During the pendency of the first appeal, plaintiffs served on defendants their first request for discovery of documents, including in paragraph eight (8), the following request: "Please produce all documents relating in any way to the assets, organization, or business activities of the Prolife Action League of Greensboro." Thereafter, defendant Prolife Action League (the League) sought a protective order to bar the discovery requested. By order dated 13 January 1994, the protective order was allowed in part and denied in part. The trial court denied protection insofar as the documents requested in paragraph eight (8) above, but permitted the League to produce the documents for an in camera inspection prior to releasing them to plaintiffs. The League petitioned this Court for a temporary stay and writ of supersedeas, both of which were dismissed on 13 January 1994. See Kaplan, No. 9416TS-PS.

On 30 November 1994, the trial court entered an order entitled "Consent Protective Order on Confidentiality" in which it was recognized that some of the necessary discovery and testimony over the course of the action may involve production and disclosure of sensitive and/or confidential information. In order to ensure that the use of such information be limited to the purposes of the litigation only, the order required that all information provided by both sides pursuant to the 27 October 1994 order be deemed "confidential," and permitted the parties on their own to so designate any future documents or testimony.

Further, the order instructs that all confidential information be maintained by the attorneys of record, who shall be held responsible for protecting the confidentiality of the subject matter. Finally, the order required that all documents filed with the court designated confidential be filed under seal, and all confidential information be returned to the *410 producing party within thirty days (30) of the close of trial.

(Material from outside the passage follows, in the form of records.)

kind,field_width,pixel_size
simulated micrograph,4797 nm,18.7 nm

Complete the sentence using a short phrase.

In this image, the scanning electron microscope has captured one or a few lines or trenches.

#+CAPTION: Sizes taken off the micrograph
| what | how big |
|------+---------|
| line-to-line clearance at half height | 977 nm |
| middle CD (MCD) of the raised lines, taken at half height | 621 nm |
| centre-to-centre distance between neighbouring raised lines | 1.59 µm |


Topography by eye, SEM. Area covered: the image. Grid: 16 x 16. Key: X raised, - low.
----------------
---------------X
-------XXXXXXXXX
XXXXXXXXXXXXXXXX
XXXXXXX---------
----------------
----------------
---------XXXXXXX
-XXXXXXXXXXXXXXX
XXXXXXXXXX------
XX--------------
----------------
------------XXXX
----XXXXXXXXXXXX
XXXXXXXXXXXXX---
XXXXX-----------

The League eventually submitted the documents to the trial court for review. Following review of the documents, the trial court entered an order in which it held:

1. The information contained in these documents is reasonably calculated to lead to the discovery of admissible evidence, as required by Rule 26(b) of the North Carolina Rules of Civil Procedure; 2. In light of the entire record compiled so far in this case, any First Amendment infringement that might result from disclosure of the documents to the plaintiffs does not warrant withholding these documents from the plaintiffs; and 3. The documents at issue contain sensitive and confidential information. These documents require protection against unrestricted disclosure or use to ensure that any information disclosed is used for purposes of this litigation only.

To that end, the court ordered that defendants provide plaintiffs with all unredacted copies of the documents at issue within thirty days (30) of the 26 April 1995 date of the order. Further, the court noted that all of the information contained in the documents would be subject to a Consent Protective Order on Confidentiality entered 30 November 1994 by the court and by stipulation of the parties. Defendants appeal from the trial court's discovery order requiring disclosure of "all documents relating in any way to the assets, organization, or business activities of [the League]" to plaintiffs under the terms of the Consent Protective Order on Confidentiality.

As noted above, the trial court's discovery order is interlocutory in that it is not a final order disposing of the case. N.C. Farm Bureau Mutual Ins. Co. v. Wingler, 110 N.C.App. 397, 429 S.E.2d 759, disc. review denied, 334 N.C. 434, 433 S.E.2d 177 (1993). Thus, we address the issue of appealability.

An interlocutory order may be appealed if it qualifies under the provisions of North Carolina General Statutes sections 1-277 and 7A-27(d)(1) by demonstrating that a delay will result in prejudice or loss of a substantial right. Oestreicher v. American National Stores, 290 N.C. 118, 225 S.E.2d 797 (1976). Generally, there is no right to appeal from an order compelling discovery as it does not affect a substantial right which would be lost if not reviewed prior to final judgment. Mack v. Moore, 91 N.C.App. 478, 372 S.E.2d 314 (1988), disc. review denied, 323 N.C. 704, 377 S.E.2d 225 (1989). However, when a party's failure to comply with an order compelling discovery results in a finding of contempt or the assessment of other sanctions, the order does affect a substantial right and is immediately appealable. See Benfield v. Benfield, 89 N.C.App. 415, 366 S.E.2d 500 (1988).

In the case before us, the order from which defendants appeal contains no enforcement sanctions. It merely orders defendants to produce the documents requested within a certain time period. Therefore, it does not finally determine the action, nor does it affect a substantial right which might "be lost, prejudiced or be less than adequately protected by exception to entry of the interlocutory order." J & B Slurry Seal Co. v. Mid-South Aviation, Inc., 88 N.C.App. 1, 6, 362 S.E.2d 812, 815 (1987); see Mack, 91 N.C.App. 478, 372 S.E.2d 314.

In the present case, defendants contend that the trial court's discovery order violates the associational privilege guaranteed by the First Amendment to the United States Constitution. Nevertheless, the mere assertion of a constitutional violation, without more, is insufficient to constitute a substantial right absent a finding of contempt or the imposition of other sanctions. Accordingly, the present appeal must be dismissed.


LEWIS and MARK D. MARTIN, JJ., concur.